Questions such as, "what made someone commit these horrendous acts, and why?" "What was the motivation behind these crimes, and why spare the life of one but not another?"
Afterall, this book was written way before the term `serial killer' was even coined.
Natural Born Killer is the re-release of that book, minus all the great black and white photographs that accompanied the text of the 1977 book, Killing Time, and with only one very small addition, an "afterword" with the header (February 2004, London) to the length of only 6 pages long.
What is interesting is that in this latest addition, Fawkes retracts her statement from her 1977 publication regarding her feelings towards Knowles, "Knowles was as much a victim as any of the 18 people he killed ...may his poor, demented soul rest in peace", and states, "now I am not sure that I am as keen to find some streak in him deserving of sympathy ...or making others share the blame."
Another interesting fact that I find is that this current publication is titled "In Love And On The Road With A Serial Killer", which is really misleading due to the fact that Fawkes never at any stage claimed to have fallen in love with Knowles.
Quite frankly by the end of the 10th of November of 1974, and only after spending 3 days with him, she couldn't wait to get rid of him.
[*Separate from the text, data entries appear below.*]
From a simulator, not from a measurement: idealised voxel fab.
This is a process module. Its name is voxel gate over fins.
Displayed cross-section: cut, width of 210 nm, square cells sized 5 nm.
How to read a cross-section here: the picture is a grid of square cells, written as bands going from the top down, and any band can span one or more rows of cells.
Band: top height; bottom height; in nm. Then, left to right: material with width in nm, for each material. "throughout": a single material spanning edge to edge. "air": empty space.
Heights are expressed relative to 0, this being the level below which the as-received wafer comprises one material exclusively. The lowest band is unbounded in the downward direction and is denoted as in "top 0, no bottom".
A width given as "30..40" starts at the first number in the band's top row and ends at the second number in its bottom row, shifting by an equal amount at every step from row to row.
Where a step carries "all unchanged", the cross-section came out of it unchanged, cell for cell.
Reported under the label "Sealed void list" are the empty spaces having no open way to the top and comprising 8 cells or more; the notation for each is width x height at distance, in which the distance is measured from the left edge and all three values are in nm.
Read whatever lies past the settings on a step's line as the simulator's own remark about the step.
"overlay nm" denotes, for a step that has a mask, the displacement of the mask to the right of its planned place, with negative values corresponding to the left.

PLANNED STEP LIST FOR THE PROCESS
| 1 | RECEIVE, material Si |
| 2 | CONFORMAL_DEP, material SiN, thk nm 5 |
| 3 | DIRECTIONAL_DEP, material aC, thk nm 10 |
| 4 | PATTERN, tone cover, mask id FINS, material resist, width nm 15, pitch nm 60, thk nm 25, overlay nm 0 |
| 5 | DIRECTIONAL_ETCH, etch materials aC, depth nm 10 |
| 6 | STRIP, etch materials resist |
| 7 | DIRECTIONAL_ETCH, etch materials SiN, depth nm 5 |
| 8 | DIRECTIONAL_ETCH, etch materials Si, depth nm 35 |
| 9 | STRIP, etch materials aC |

One wonders whether this is just not one of those quick try to cash-in jobs on the serial killer groupie phenomenon of the millennium era.
She claimed, Knowles was a lousy lover and a wannabe, living a lie and pretence of someone he wished he was, but never would be, the so-called normality this habitual criminal craved for life.
That was also one of the reasons behind Fawkes's narrow escape with death, which she became an unknowingly assistant in living that pretence he craved for so bad, including also the fact that as a journalist she may have given him the publicity and fame he craved for.
Tapes related to the Knowles case (audio confessions by Knowles himself), that in the 1975 hearing, Judge Owens ruled be sealed for 20 years, are briefly mentioned here as Fawkes loosing interest in ever hearing them, though time was closing in on their release.
Makes one wonder whether that not ever knowing got the better of Fawkes, and another re-release of this book later on this year, titled "In Love With A Serial Killer", will include transcripts of those tapes, that may or may not shed light into Knowles's psychopathology behind his serial killing spree that he personally claimed left 35 people dead in his path.
It would be interesting, in the least to say, that after all, these tapes were what haunted Mrs Fawkes and all her readers since 1974.
Nevertheless, it's a great easy going text, that keeps you interested from beginning til end, in line with books the likes of Elizabeth Kendall's "The Phantom Prince: My Life with Ted Bundy."
As a better and cheaper alternative to this title, I recommend Fawkes's original publication on the Knowles case titled "Killing Time."